Waste Incinerator Private Finance Initiative Report Is Baffling

The Waste Treatment Private Finance Initiative Report states that the cost to Calderdale Council of borrowing £9.2m to invest in the construction of the Private Finance Initiative Bradford waste incinerator/combined heat and power generator would be around £564,000 a year. But the Report says that despite the cost, Calderdale Council would “look to” save £200K/year as a result of the investment. I can’t figure this out. Someone please explain!

If Calderdale Council didn’t invest this, based on “assumed commercial interest rates“, repayments on £9.2m over a 25-year period could be around £766,000 a year. This is what it would cost Pennine Resource Recovery (PRR) Limited, the consortium that will own and run the incinerator, to borrow the money.

The difference in repayment costs is because Calderdale Council gets cheaper borrowing through the Public Works Loan Board, compared to commercial bank lending charges, which PRR Ltd would have to pay if it had to borrow the £9.2m.

As far as I can understand the Waste Treatment Private Finance Initiative Report, this difference between the two rates of borrowing is the source of the Report’s claim that by investing £9.2m in PPR Ltd’s incinerator, Calderdale Council would “look to” make a net saving of around £200K/year, compared to what it would cost to use the waste incinerator if it did not invest in its construction.

It seems that this saving would come about because PRR Ltd has said that if Calderdale Council invests £9.2m in the construction of the incinerator, it will reduce the amount it charges Calderdale Council for taking its waste.

The Waste Treatment Private Finance Initiative Report states that savings from this reduction in charges will cover the costs of repaying the £9.2m loan and provide “an additional saving on the Council’s future costs.”

However, the Waste Treatment Private Finance Initiative Report says that the actual saving (as distinct from the “looked for” saving) will depend on

“the rate secured from PWLB and the final terms of the commercial funders at Financial Close.”

I don’t know if I’m understanding this right and have asked the Council Officers who prepared the Report to please explain. But I can’t get my head round this:

  • How does the fact that it would cost Calderdale Council £202K/year less to borrow £9.2m than it would for Pennine Resource Recovery to borrow that amount, translate into a “net saving” for Calderdale Council of £200K/year? How does that add up?

It seems like smoke and mirrors to me, but maybe I’m just innumerate.

Can someone explain this please? Update: Councillor Tim Swift has emailed to say he will explain. More later, when his explanation arrives.
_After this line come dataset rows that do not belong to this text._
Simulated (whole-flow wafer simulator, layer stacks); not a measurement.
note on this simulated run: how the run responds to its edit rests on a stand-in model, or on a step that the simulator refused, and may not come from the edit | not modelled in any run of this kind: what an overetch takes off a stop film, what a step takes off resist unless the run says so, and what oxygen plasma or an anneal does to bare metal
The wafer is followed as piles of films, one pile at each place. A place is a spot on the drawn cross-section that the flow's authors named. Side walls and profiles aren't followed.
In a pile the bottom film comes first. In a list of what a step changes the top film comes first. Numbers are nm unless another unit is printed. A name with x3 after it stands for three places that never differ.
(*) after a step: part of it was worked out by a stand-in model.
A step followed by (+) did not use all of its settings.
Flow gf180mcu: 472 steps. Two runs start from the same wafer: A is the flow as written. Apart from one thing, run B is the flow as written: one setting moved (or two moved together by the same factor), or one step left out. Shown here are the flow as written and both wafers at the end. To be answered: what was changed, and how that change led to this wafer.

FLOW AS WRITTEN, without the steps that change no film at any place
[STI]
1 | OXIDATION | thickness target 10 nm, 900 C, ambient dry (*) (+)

There is also the small fact that approval of the waste incinerator’s construction is subject to judicial review, so it might not happen.

Update 12 March 2013 – As reported in this post, I emailed the Finance Officer asking him to explain how he calculated the savings to Calderdale Council that would result from its investment of £9.2m. His answer simply repeated information given in his Report to Cabinet, without the facts and explanations I’d requested. So I submitted a formal Freedom of Information request.